New Production Space Adds Radio, Photography, Library, Culture

Pensado’s Place is much more than an Internet-based TV show. That’s how it started five years ago, for sure, the first few episodes posted to a new site, shot in a makeshift studio at a digital network called This Weekend, with a little social media thrown in. And that’s how most viewers first discovered it, from a link that brought them to the set where Dave Pensado and Herb Trawick combined folksy charm, hard business advice, tutorial technology lessons, and a bit of fun over the course of a weekly hour in conversation with engineers, producers and musicians. All for the pro audio community.

That was Phase One, the origin story, and it’s been told in outlets as wide-ranging as Forbes and The Huffington Post. It’s a story that involves career re-invention and a longstanding friendship between Pensado and Trawick, the Talent and the Producer/Manager, The Gold Standard and The Visionary, with natural chemistry on-camera and off. After about eight months of weekly shows, live events combining performance and technology were added, then a book, then an awards show. Sponsors caught on and lent financial and technology support. The number of views piled up.
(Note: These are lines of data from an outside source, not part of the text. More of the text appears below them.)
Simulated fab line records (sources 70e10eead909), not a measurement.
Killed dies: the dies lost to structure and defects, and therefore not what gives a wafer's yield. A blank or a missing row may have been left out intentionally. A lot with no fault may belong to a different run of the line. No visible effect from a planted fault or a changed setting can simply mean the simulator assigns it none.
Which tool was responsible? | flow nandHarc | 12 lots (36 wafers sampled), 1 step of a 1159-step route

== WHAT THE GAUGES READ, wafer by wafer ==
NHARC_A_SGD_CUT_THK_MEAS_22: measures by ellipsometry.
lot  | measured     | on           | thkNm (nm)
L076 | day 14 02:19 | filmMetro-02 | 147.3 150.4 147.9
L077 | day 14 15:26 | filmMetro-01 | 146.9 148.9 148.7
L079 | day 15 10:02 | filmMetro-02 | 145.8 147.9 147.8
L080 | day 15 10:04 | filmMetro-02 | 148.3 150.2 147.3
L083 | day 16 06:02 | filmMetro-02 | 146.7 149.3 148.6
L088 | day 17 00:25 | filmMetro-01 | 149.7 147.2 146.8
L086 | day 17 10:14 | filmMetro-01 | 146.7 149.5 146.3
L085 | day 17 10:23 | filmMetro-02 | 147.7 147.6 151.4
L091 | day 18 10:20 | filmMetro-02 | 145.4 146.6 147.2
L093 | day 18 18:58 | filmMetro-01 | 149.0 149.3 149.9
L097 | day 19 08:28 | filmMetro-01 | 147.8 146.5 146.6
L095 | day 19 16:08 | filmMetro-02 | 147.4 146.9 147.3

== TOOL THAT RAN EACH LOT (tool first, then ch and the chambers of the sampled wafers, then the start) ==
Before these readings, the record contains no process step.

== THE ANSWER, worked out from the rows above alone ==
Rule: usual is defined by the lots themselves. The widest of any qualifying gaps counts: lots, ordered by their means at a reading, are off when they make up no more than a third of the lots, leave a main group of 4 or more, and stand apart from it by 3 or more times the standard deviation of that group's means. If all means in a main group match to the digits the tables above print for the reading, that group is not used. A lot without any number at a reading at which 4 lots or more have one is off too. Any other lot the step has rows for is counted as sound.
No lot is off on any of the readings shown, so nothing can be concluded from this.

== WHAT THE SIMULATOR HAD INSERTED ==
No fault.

Today, Pensado’s Place is viewed in nearly 150 countries, with more than 500,000 monthly views and 132,000 unique visitors. There are 17,000 members in a student group, and more than 120 schools, recording programs and studios use Pensado’s Place or Into The Lair as a teaching tool or in their curriculum. It’s a community that came together very quickly, a niche market riding the crest of new-media distribution. And while it seems to have evolved organically, slowly, with new mediums of dissemination added piece by piece, it’s all been part of the plan from Day One.

“When we first started, it was a show about audio,” says Dave Pensado. “Somewhere along the way, it felt like we were given a de facto responsibility for our audio family. All of my friends are engineers, and it became more than something we were doing; it became something our friends needed. In our first year, Chris Lord-Alge came to me and said, ‘Dave, you and Herb have made our profession superstars. I’ve been recognized on the street.’ Herb found a way to make it grow into something the audio industry recognizes as its own.”

While Pensado is the front man on air and maintains his music engineering career, waking each morning and doing a mix, Trawick has become an equal voice on camera and the true force behind the scenes of Penwick Media, their equal-partner co-venture. As Pensado says, “I told Herb that he can leave me alone on the music side, and I’ll leave him alone as he plots world domination.”

“What we thought was going to be temporary, providing content, something online, has now become something that is a cause celbre,” Trawick adds. “So we had to nurture it and grow it, or walk away. The responsibility had grown too big. Students and parents and our family of engineers—educators and schools took us seriously from the beginning, and we took their attention seriously.”

The rapid five-year growth took place in a variety of facilities, all of them rented, all of them limited in some way. To complete Phase Two and become a true media company, with a digital, print and events portfolio, Pensado and Trawick needed their own space. About five months ago, in partnership with Westlake Pro Audio (whose CTO, Jonathan Deans, is the director of Pensado’s Place), they outlined their needs, and in late November 2015, they moved into the new Pensado Media Center on Lankershim Boulevard in Los Angeles.

“We had created the online hub for audio,” Trawick says. “Now we wanted a physical hub for audio. We have eight to ten sets to roll in and out. Green screen. Different furniture configurations. Makeup. Office space. Classroom. We can live stream anywhere. We can shoot curriculum, equipment demos. We have a photo gallery, the first of its kind for audio, and a library where we plan to do book signings and serve as a repository of all the industry’s knowledge.”

And there’s so much more. The new facilities include a room for The Vocal Booth, a soon-to-come Internet radio/podcast producer and aggregator—adding other voices to the Pensado Brand. At NAMM this month, Pensado’s Place is announcing a global partnership with Hal Leonard Publishing to provide the Strive curriculum series to more than 65 countries and 7,000 worldwide educational outlets. Plus, three more Media Centers are planned—East Coast, Nashville and another TBD.

There will be 10 live events this year, including two Gear Expos, L.A. and Nashville, with original Title Sponsor Vintage King. There are talks with Russia and India. The Awards Show promises to get even larger. And Pensado’s Place itself is now at 240 episodes, branching out into areas such as film music and forensic audio—all of it free to the online community thanks to sponsors such as The Blackbird Academy, Audio-Technica, Avid, iZotope and many others.

“Every month I wake up at least once and think this can’t possibly go on any longer,” Pensado laughs. “On our first episode, we get these thousands of views, and I thought, ‘Who are these people?’ Then I realized that these people are my friends, engineers. I’ve been blessed. I’ve learned more than anybody these past five years.”